On Sitting in a Thai Restaurant Six Days Before Thanksgiving, Listening to Christmas Music
Today at lunchtime, I was in a Thai restaurant on 17th street in Richmond. It was six days before Thanksgiving, for God's sake, but I was hearing Christmas music.
Well, at first I was only hearing muzak -- that background noise that's often playing in public places. But then the radio announcer broke into my consciousness with her cheery, "Happy holidays, everyone!" It was a station called "Lite 98," which has already begun playing Christmas music!
For all I know, Christmas music has been on "Lite 98" for days, weeks; probably since Halloween. That's the start of "the holidays," right? That's when the stores put up the plastic Christmas trees.
I know, I know, it's me who's out of step here. (I realized that while listening to a sappy rendition of "Chestnuts Roasting on an Open Fire.") The thing is, I live in the liturgical world. When I venture outside, it's a wrenching experience.
In the liturgical world, I will be preaching a funeral sermon for dear Jane Bourn tomorrow morning. Christ has died. Christ is risen. Christ will come again. The next day is Christ the King Sunday, with its visions of the end of time, of final judgment. It is not until the next Sunday that Advent begins.

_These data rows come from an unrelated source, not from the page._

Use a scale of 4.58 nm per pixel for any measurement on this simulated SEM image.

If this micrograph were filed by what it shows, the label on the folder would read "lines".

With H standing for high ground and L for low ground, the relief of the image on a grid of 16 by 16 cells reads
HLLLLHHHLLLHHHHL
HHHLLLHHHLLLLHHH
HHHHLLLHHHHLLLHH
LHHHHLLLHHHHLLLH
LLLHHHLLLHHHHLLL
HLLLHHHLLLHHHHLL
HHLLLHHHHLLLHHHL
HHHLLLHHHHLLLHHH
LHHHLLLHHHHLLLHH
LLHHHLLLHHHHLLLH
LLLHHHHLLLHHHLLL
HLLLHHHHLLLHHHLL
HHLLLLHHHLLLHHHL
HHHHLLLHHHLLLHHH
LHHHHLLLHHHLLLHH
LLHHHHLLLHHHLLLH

Christmas? In the liturgical world where I live, Christmas begins 33 days from today.
Even while listening to a sappy arrangement of "It's Beginning to Look a Lot Like Christmas," and realizing that I'm entirely out of it, I persist in thinking that the liturgical world offers the greater chance for depth of meaning. If it's already "happy holidays," then we're pasting a fake cheer over what we really know is true -- even if we deny it. These are scary times. How much farther will the stock market fall? How much higher will unemployment go? Will the world's economy teeter from a deep recession into a full depression?
Living in the liturgical world, we pay attention to our desperate need -- our emotional need, our spiritual need, our need for God to bring fulfillment. That's what Advent is about.
In the liturgical world, we're honest. We're open. We're looking for the advent of God. We're preparing for the joyous news of Christmas.
But Christmas won't come for another 33 days. By then we will have had time to once again remember our deep need for that joy.